Rotations and the parallel postulate.

Question

If we take a full rotation to be $360^\circ$, then it seems that we can prove the following Starting from the red point, we walk clockwise along the triangle. At each vertex, we must turn through the green angles marked to proceed down the adjacent sides of the triangle. When we return to the red point, we will have turned through one full rotation. This means that the sum of the exterior angles is given as $360^\circ$, implying the interior angles of the triangle sums of $180^\circ$.

The fact that the angles of a triangle sum to $180^\circ$ is well known to be equivalent to the parallel postulate and this made me wonder whether if the fact that a full rotation being $360^\circ$ is also equivalent to the parallel postulate?
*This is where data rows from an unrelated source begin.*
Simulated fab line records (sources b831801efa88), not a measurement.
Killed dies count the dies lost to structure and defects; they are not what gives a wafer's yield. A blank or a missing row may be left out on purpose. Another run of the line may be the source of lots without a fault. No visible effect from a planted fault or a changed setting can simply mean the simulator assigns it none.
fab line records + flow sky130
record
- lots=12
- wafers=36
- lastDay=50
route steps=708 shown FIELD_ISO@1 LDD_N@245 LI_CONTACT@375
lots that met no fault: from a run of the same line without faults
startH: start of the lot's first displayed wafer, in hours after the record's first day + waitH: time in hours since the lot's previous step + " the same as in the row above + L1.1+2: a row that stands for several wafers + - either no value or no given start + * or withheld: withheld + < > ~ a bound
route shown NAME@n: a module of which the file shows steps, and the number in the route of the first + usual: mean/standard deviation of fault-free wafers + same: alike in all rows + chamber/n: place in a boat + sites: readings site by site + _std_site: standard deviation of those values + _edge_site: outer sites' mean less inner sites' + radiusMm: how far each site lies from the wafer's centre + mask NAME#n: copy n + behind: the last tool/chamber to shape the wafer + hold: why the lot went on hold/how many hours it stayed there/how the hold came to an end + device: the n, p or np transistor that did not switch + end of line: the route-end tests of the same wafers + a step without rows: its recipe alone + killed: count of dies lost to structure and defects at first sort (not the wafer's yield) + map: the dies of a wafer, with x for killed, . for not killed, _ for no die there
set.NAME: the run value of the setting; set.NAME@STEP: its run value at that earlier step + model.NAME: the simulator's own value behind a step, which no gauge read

I avoided stating the question using "exterior angles of a triangle sums to $360^\circ$" and instead used the more ambiguous term "rotations" to emphasize the fact that rotations seem to be more general. We can for example show that the interior angles of a heptagram sum to $180^\circ$ by noting that three full rotations are made while "walking" thge heptagram. This should generalize to arbitrary closed polygons and seems stronger than the fact that the exterior angles sum to $180^\circ$.

In summary, I would be interested in knowing the connections that this technique has to the parallel postulate as well as if this technique is a "rigorous" way of finding the internal angles of more complex shapes such as the heptagram.

Answer 1

Your picture, and perhaps your assumptions, are lying in the Euclidean plane. Take the same idea and put it on the sphere, where the parallel postulate is false, and we get something like the following:

Notice that, in this case, the sum of the exterior angles is $270^\circ$, not $360^\circ$.

However, in answer to your question about the sum of the interior angles of a polygon, since an external and the corresponding interior angle sum to $180^\circ$, the sum of the exterior angles and the interior angles is $180^\circ\times$ the number of sides. Since, as you have noted, in the Euclidean plane, the sum of the exterior angles is $360^\circ$, we get that the sum of the interior angles of a polygon with $n$ sides is $(n-2)180^\circ$.

Answer 2

Good question. To begin with, the first part of the question is false. The "fact" that a full rotation is 360 degrees, is in fact a definition of the angular measure of a full rotation, and thus is not equivalent to the parallel postulate. You can think of it as defining what a degree is, namely, one part in 360 of a full rotation. We could have defined it to be say 100 "new degrees", but as it was, the ancients defined it as 360 degrees, presumably as a good approximation to one rotation of the earth around the sun. Thus one degree of rotation corresponds to (roughly) one day along earth's annual orbit around the sun.

For the last part of your question, indeed, this technique can be used to prove the connection between the parallel postulate and the interior angles sum of a triangle (and by extension to other polygons etc). The point is that to make your "walk clockwise along the triangle...the sum of the exterior angles is given as 360∘" statement rigorous, you need to use the parallel postulate to put all these exterior angles to the same point (ie to parallel transport all the exterior angles to one local point, and see that all the exterior angles add up to one full rotation), just that this idea is now so innate that you had implicitly assumed its validity, and as the other answers have shown, this is only true on the Euclidean plane.